Hello! What do you believe is the role of a curriculum coach and reading interventionist? How can they best serve you as a classroom teacher? How can they best build relationships with fellow teachers? I am starting this new position in the fall and want to hear from classroom teachers, not just administration, as to how I can assist them. Any thoughts or suggestions will be greatly appreciated. I'm a little nervous about this change in position, especially considering my young age. ( middle twenties) Thanks!!
In my curriculum coach I am always looking for new ideas. I also want feedback about my classroom (positive and negative). I am always looking to improve myself in my classroom. I also would like my curriculum coach to take a specific amount of time on specific day(s) to work with my students.
At my school, we had a great example and a horrible example. Our wonderful coach was very helpful. She did demo lessons, observations, feedback, resources, and an ear when we needed it. She was amazing!!! Good luck
Thanks for all of your feedback and the valuable website. I was planning on creating a weekly sign up sheet for teachers to optionally use. During their "time" I could assist them by working one on one or in small groups with students, team teaching, and so forth. Do you think that would work? I was also hoping to assist them with Dibels testing too.
When assisting with testing, I have found teachers I work with still want to administer the assessment themselves and are grateful for me to cover their classroom while they do that. I also found that this allowed me a way to work with teachers who are a little more reluctant to reach out to an instructional coach. I would talk with them afterwards and say something about noticing students were struggling with x and had they noticed the same thing. I would then ask if they would be willing to work with me to help me improve my instruction on that topic. I have never had a teacher turn me down. A sign-up list is a nice place to start, but I always felt that part of my role as an instructional specialist was to find a way to get everyone to work together, and that starts with all teachers learning to trust me. Some teachers are going to be really excited to work with you, and others more reluctant.

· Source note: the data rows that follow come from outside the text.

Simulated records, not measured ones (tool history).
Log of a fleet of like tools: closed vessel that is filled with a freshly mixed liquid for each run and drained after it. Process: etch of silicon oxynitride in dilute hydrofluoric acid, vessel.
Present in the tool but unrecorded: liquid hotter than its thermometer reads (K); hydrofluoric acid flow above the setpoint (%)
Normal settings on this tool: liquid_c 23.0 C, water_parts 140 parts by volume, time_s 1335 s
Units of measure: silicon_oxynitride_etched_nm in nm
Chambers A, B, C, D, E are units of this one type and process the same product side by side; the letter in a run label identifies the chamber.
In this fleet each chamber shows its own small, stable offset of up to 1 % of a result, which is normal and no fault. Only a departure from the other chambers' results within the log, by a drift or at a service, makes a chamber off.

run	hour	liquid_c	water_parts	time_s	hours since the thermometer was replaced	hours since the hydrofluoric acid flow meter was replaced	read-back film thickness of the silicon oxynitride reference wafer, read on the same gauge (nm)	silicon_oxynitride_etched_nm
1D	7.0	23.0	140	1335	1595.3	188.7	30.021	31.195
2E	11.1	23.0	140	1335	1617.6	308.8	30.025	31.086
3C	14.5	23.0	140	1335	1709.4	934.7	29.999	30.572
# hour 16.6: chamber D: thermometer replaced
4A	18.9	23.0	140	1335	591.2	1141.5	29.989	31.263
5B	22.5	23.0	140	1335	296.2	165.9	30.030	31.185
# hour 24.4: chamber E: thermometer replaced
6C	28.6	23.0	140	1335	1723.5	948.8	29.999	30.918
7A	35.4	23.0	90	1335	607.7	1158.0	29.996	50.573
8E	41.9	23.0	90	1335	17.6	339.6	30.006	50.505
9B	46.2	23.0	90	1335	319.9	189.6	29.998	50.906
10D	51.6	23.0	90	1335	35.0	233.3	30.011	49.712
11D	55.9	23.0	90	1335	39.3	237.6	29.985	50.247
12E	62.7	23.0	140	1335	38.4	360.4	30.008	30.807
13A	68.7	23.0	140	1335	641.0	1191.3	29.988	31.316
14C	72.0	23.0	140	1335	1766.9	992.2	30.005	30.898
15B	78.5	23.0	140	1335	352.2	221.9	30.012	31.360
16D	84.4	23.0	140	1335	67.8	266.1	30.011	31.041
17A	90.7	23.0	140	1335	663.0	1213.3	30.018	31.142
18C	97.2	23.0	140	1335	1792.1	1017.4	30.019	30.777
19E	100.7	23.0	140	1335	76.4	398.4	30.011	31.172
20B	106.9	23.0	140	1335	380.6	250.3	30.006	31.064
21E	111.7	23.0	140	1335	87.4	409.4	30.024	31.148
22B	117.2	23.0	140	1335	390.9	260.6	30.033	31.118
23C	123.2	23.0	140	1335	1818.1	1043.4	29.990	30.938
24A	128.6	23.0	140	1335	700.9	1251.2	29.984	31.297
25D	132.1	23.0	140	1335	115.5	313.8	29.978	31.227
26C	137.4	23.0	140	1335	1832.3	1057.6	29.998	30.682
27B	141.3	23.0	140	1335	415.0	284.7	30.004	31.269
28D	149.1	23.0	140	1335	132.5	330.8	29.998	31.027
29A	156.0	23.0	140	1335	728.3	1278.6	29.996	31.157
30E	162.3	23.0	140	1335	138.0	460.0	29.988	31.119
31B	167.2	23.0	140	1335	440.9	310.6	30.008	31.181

Building trust is really hard especially when you are dealing with teachers who don't want to do what's expected of them. It can sometimes put you in an awkward position because you may have to report what they are/aren't doing when administration asks.
Are you a part time interventionist and part time coach. Does your job responsibility include observing teachers and providing feedback? At my schools where I coached, it was a requirement that I worked with all teachers, not just the ones that wanted it. I would set up a weekly meeting time with your P so you can go over this stuff. How your Principal supports you can make or break your job. Best of luck to you!